Reviewed Jun 9, 2026

You must endure the first ten minutes.

Trust me, it’s worth it.

Kuei Chih-Hung’s Killer Constable opens with stiff court politics played on what look like the familiar Shaw Brothers sets, but once Chen Kuan-Tai arrives at a bank robbery and drops through a thatched ceiling like some Qing Dynasty Batman, you understand you are in different hands.

Chen plays Leng Tian-Ying, who is chief constable to the Empress Dowager Cixi. He has earned his titular nickname by bringing home heads instead of prisoners.

The story is a men-on-a-mission picture. Leng Tian-Ying is dispatched to recover two million taels of gold stolen from the Royal Treasury. He assembles a small squad and they set out. The men who volunteer include the usual sacrificial types—the one who’s too old, the one about to be married. We know these men are doomed. Kuei knows we know. He doesn’t milk it. He just lets them saddle up and go to work.

What startles most is the light, or the lack of it. A raid on a watermill plays almost entirely in darkness. Inside, a bandit huddles with his wife and crying children. The lights go out. Moonlight through the doorway becomes the only illumination, and the violence that follows is rendered in silhouette and shadow. It is beautiful and horrible at the same time.

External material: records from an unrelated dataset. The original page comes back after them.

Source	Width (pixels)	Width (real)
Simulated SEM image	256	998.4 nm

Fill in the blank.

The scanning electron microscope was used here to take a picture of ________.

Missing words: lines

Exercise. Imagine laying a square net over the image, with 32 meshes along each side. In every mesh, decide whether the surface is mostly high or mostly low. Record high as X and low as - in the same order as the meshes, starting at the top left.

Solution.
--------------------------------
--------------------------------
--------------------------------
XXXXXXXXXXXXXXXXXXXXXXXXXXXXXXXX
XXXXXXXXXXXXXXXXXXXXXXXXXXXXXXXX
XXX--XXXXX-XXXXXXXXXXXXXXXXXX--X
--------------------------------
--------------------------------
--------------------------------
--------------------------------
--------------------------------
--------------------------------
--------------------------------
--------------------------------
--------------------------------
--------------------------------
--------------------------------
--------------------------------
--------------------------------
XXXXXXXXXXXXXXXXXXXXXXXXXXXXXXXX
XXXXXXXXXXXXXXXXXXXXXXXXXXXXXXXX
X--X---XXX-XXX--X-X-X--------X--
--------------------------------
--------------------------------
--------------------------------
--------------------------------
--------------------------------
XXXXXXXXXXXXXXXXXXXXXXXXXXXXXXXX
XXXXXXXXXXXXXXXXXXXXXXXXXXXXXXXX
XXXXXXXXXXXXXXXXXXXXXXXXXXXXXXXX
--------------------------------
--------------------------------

Later, assassins creep into a ruined building where Leng Tian-Ying sleeps. Moonlight pours through tall windows. Dust motes swirl in the air. A blade catches the light for one bright instant before the fighters vanish back into blackness. I found myself wondering where this cinematography had been hiding for the previous decade of Shaw productions.

Kuei also uses landscape with real intelligence. A fight along a rocky coastal path is staged so the crashing waves are not mere backdrop but setup. Leng Tian-Ying later lures a skilled fighter into the ocean itself, neutralizing the man’s kicking technique. The surf is not polite about it, either. Waves knock both men sideways. You can see the actors bracing against the undertow. No studio tank could produce this.

The camera, too, has been let off its leash. In a penultimate duel, Leng Tian-Ying and his opponent circle each other while the camera orbits them in the opposite direction. It is a small touch that creates a disorienting, almost sickening sense of two men locked in a spiral with only one exit. Most Shaw productions bolt the camera to the floor and zoom. This one prowls.

The film falters once. A wounded Leng Tian-Ying encounters a blind woman, the daughter of the bandit chief. Yau Chui-Ling plays the role with total sincerity as violins weep on the soundtrack, which is precisely the problem. She belongs in a different, more earnest movie. Kuei is reaching for something like the blind hermit scene in Bride of Frankenstein, but James Whale had a wicked sense of humor threading through his sentiment. Kuei plays it straight, and the tonal whiplash is nearly comic. The film recovers, though, and the blind woman’s final appearance carries a weight that almost justifies the miscalculation. Almost.

The finale is grim and inevitable. Killer Constable is finally about a man who serves a corrupt system with methods that mirror its corruption, and who discovers this too late for it to matter. There is a through-line here to Duel to the Death, my favorite wuxia, in the way both films examine warriors clinging to codes that the world around them has already abandoned. That Kuei Chih-Hung wraps this melancholy in some of the most thrilling action sequences Shaw Brothers ever produced is the real trick.

I didn’t know they had it in them.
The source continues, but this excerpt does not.